Q: What were your reasons for doing so?

A: My reasons were probably no different than any other bloggers'. Western civilization is under attack by radical Islam, and has been for some time, arguably since Sirhan Sirhan shot RFK in 1968. Freedom of speech is a cornerston of that very civilization, so it must be defended, and those who would try to silence us must be mocked and defied at every turn. I didn't give posting those cartoons a second thought.

Were they deliberately provocative? Of course. Deliberate provocations are also part of the great Western tradition, from the Boston Tea Party to the Sex Pistol's first single. And many people deserve to be provoked. It will do them some good.


Q: What's the reaction been like?

A: I've been posting about this subject for some time now, and if my web site traffic is any indication, people are very interested. My traffic has never been higher, about twice as much as normal.

I've only received one (rather pathetic) piece of hate mail (from a non-Muslim leftist, not surprisingly), even after Antonia Zerbisias at the Star spent three paragraphs of a column earlier this week comparing me to a torturer from the Spanish Inquisition. When you're a Catholic, you get used to all the tired old "Spanish Inquistion" cliches -- they're the first tool in every simpleminded secularist's little box of insults. Anyhow, all she did was send me traffic from around the world, as people googled my name and blog to see for themselves what I was all about.

Q: What do you think of the decision by mainstream media in Canada not to publish? Should they?

A: Well, that is their decision. So many "controversies" we face today would be more easily solved if we simply asked ourselves, "Whose property is it?". And as blogger Colby Cosh put it so much better than I can, Big Media has lots of very big, expensive buildings they'd rather not see blown up, so you can kind of see their point...

However, I do hope journalists will now stop trying to portray themselves as the courageous, morally superior avant guarde, "speaking truth to power" and so forth. This incident has proven yet again that they are for the most part just a bunch of cowardly, careerist conformists on the wrong side of history.

As well, most journalists are religious illiterates, so perhaps it is just as welll that they leave us bloggers to handle important situations like this. I mean, you have one of their heros, reporter Robert Fisk, who can't even get the birthplace of Jesus right in his new book. And CTV mentioned that the star drawn on Muhammed's head on one of the cartoons was "the Soviet star"!

When idiots like that are employed by Big Media, it comes as no surprise that they can't report this story competently.

Q: Were you concerned about your own safety, site, etc.?

A: No. I get asked that the odd time, because I don't spare Muslims for criticism on my blog. Of course, I'd have less to criticize if a) they stopped killing people and b) moderate Muslims would do their job and tell their co-religionists to chill. I'm beginning to think that moderate Muslims are an urban legend, like the crocodiles in the sewers of New York.

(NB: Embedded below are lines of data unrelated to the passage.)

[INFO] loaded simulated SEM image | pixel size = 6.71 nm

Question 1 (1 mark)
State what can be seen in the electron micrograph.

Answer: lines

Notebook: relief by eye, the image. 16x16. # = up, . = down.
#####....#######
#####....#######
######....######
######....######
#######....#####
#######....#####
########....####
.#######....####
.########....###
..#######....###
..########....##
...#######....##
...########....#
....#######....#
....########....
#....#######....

I also make fun of the Amish, Buddhists and yes, even the Vatican -- their pathetic statement about the whole cartoon controversy was one of their typical exercises in mealy mouthed, Euro-trash, diplomatic bureaucratic butt-covering nonsense.

No one is spared on my blog if they do something foolish that I happen to think is worth writing about.

I don't buy into this notion that religion is automatically deserving of "respect". We've been hearing that word a lot lately. The other people who use the word "respect" a lot (or, more likely, "disrespect" -- as a verb...) are those thugs who make Toronto's streets so unsafe for decent people. When thugs, be they gangstas or Mafia types or Islamic crazies or other macho bores, complain that we are not showing them adequate "respect", what they really mean is that we are not showing them adequate FEAR.

Well, why put up with such foolishness? I wasn't raised by nuns for nothing. Anyone who decided to kill me in the name of Allah would only be sending me to heaven and himself to hell. It is sad to think that an atheist like Theo Van Gogh didn't have that belief to confort him while his head was being sawed off. By a Southern Baptist. I mean, Muslim...

Not all belief systems are worthy of respect. If your beliefs can't stand scrutiny or mockery, perhaps you beliefs are stupid, no? I am a Catholic, not a Muslim; I am under no obligation to observe their strictures about "blasphemy" -- we're not living under sharia law. Yet.